Troubleshooting Tips for Slurm and AWS ParallelCluster

In this blog post we present some tips to help you troubleshoot some of the most common issues researchers come across when using SLURM and ParallelCluster.

Troubleshooting Tips for Slurm and AWS ParallelCluster

We at RONIN still think it’s magic every time you push a few buttons and get an auto-scaling cloud supercomputer, preconfigured with the spack package manager, in about 8 minutes. But sometimes things don’t work quite as expected. Here we describe the most common issues that users encounter and how to fix them.

Setting Slurm memory directives

Are you trying to set the memory of your job in your Slurm script and encountering the following error?

sbatch: error: Memory specification can not be satisfied
sbatch: error: Batch job submission failed: Requested node configuration is not available

By default, ParallelCluster does not support Slurm memory directives (e.g. --mem), so if you try to set the required memory per node, the respective nodes will automatically go into a 'drained' state. Because you have the whole cluster to yourself, you can usually just omit any memory directives from your script (if you intend to run a single job per node, or know the maximum memory requirements for multiple jobs total less than the available RAM on a single node); otherwise, if you do wish to specify the required memory for the job, follow the steps below.

Step 1

Determine the RealMemory available in the compute instance. We can get this by running the following command:

/opt/slurm/sbin/slurmd -C

You should see something like this:

RealMemory=491805
Note: You will notice that the RealMemory available on the compute node is a little less than the memory you will see when selecting your compute instance types. This is because some memory needs to be reserved for the memory schedulers to work correctly.

Step 2

Edit /opt/slurm/etc/slurm.conf and add NodeName=DEFAULT RealMemory=[RealMemory for compute nodes] BEFORE include slurm_parallelcluster_nodes.conf.

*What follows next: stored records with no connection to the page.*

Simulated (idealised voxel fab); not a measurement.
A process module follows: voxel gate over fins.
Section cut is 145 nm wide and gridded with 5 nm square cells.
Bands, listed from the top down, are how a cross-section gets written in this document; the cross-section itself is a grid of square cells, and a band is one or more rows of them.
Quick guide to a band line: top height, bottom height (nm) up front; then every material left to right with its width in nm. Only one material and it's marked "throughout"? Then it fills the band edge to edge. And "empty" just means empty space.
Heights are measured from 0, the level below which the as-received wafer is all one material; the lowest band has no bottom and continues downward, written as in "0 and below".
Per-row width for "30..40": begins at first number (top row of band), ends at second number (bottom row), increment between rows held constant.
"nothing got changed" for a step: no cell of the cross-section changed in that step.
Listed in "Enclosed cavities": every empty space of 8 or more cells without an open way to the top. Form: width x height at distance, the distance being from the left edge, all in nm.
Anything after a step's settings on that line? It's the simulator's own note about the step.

Note: Ideally we should just use the RealMemory we got from /opt/slurm/sbin/slurmd -C, but RealMemory might be different even for different instances of the same instance type. We recommend rounding down RealMemory slightly (e.g. to the nearest GB) just to avoid any potential error when the cluster is scaling and launching new instances. If you specify a value that is higher than the actual RealMemory, the node will automatically go into a 'drained' state.

Step 3

Implement the changes by restarting slurmctld:

sudo systemctl restart slurmctld

You should see that the memory is now configured when you run:

scontrol show nodes

You can now successfully specify Slurm memory directives in your scripts, just ensure that you don't specify more memory than what you added to the configuration file in Step 2.

Getting nodes out of a 'drained' state

If you accidentally used a Slurm memory directive before doing the steps above, or specified RealMemory incorrectly and now have nodes in a 'drained' state, follow the steps below to return your nodes back to the 'idle' state:

Step 1

Get the IP address of your 'drained' node (under the NODELIST column) by running the command sinfo.

Step 2

Change the node back to an 'idle' state by running:

sudo /opt/slurm/bin/scontrol update nodename=ip-10-255-6-163 state=idle
Remember to replace the example IP with the IP address you got in Step 1.

Step 3

Ensure that you have set RealMemory correctly (or remove any Slurm memory directives from your script) and submit your job again. It should be able to run successfully.

Note: There may be rare instances where there is a different issue with Slurm and ParallelCluster that can't easily be resolved. In these situations it is often best to package your cluster and create a new cluster from the package.